The undersigned believes that it is the complainant who has the option to withdraw the documents submitted before the court, upon the appropriate request and consequent approval by the court.  Respondent’s task, on the other hand, is merely to see to it that all documents received by the court should be placed in their proper case folder irregardless of whether the same was unsubscribed and unsigned.[8]
The Executive Judge then concluded that there was basis for the filing of the present administrative case for gross misconduct and infidelity in the custody of documents against the complainant.

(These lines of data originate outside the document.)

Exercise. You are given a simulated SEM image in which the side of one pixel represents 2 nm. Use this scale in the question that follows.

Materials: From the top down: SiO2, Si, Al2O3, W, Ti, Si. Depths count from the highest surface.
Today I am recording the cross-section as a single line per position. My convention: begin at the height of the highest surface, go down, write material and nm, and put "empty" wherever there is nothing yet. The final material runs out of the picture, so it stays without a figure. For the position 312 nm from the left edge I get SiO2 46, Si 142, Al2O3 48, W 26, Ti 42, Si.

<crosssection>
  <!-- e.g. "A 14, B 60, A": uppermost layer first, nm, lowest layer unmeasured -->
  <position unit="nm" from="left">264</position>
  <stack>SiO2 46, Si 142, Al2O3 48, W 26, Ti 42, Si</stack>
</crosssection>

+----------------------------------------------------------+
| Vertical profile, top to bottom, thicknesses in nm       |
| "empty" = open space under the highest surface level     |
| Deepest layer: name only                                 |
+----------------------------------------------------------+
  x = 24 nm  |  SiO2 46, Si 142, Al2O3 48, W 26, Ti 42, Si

We agree with the findings of Executive Judge Agloro and rule that the respondent was remiss in his duty as branch clerk of court.

Under the 2002 Revised Manual for Clerks of Court,[9] the branch clerk of court as the administrative officer of the court, among others, controls and supervises the safekeeping of court records.[10]  Moreover, Section 7, Rule 136 of the Rules of Court specifically mandates the clerk of court to “safely keep all records, papers, files, exhibits and public property committed to his charge.”  As custodian of the records of the court, it is the duty of the clerk of court to ensure not only that the same are safely kept in his or her possession, but also those they will be readily available upon the request of the parties or order of the court.[11]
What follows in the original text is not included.